Lawrence resident gets five years in Internet sex case

A Lawrence man has been sentenced to prison for trying to solicit sex online from someone he thought was a 14-year-old girl.

It turned out to be an undercover officer with the Platte County, Mo., Cyber Crimes Unit.

Matthew L. Maslak, 25, was sentenced to five years in prison Thursday for using the Internet to entice a child for sexual purposes, according to Platte County prosecutor Eric Zahnd.

“This man thought he was going to have sex with a young girl, which he perversely called ‘lunch time fun,'” Zahnd said in a statement. “Instead, he is going to serve the next several years in prison.”

According to information from Zahnd’s office, a Platte County sheriff’s detective was in an Internet chat room March 16 at 11:42 a.m. posing as a 14-year-old girl. The detective received an unsolicited message from Maslak, and the talk soon turned sexual.

Prosecutors say Maslak drove to Platte County less than two hours after the chat began believing he would engage in oral sex with the “girl.”

Maslak pleaded guilty to child enticement Sept. 22.

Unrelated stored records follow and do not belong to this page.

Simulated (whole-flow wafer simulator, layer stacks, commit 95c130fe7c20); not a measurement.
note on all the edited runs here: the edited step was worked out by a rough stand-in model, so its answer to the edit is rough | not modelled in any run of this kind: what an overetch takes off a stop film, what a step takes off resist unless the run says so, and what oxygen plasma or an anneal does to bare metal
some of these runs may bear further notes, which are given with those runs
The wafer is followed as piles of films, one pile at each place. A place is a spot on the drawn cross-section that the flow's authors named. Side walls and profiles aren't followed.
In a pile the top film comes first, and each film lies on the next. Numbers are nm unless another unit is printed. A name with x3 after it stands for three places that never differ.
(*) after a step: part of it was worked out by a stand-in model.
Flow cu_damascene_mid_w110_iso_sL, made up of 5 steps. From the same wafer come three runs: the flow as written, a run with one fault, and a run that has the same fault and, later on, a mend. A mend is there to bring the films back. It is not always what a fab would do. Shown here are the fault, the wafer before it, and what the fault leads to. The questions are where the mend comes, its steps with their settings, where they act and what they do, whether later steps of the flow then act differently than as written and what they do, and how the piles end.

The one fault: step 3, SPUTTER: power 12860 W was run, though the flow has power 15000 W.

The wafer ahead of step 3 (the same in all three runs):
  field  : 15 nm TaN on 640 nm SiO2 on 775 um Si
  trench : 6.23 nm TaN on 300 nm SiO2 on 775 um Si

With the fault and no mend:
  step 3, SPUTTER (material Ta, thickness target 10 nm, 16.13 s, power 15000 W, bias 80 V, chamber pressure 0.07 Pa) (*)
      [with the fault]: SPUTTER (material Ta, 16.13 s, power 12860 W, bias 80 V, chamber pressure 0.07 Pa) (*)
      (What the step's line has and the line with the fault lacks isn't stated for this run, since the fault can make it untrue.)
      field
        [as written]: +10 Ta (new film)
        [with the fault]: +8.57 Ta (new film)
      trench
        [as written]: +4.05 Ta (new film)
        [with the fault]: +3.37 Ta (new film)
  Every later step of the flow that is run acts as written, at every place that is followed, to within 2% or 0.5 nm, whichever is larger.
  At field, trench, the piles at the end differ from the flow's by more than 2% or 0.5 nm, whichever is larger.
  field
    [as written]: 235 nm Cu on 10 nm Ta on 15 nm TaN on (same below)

In recent years, police and prosecutors have put an emphasis on fighting Internet-related sex crimes against children.

In November 2004, Eric Melgren, the U.S. attorney for Kansas, described people who seek sexual contact with children online as “a new breed of sexual predator.” He said the number of child-pornography cases filed by his office each year tripled between 2000 and 2004, and that one in five children ages 10 to 17 had received an unwanted sexual solicitation online.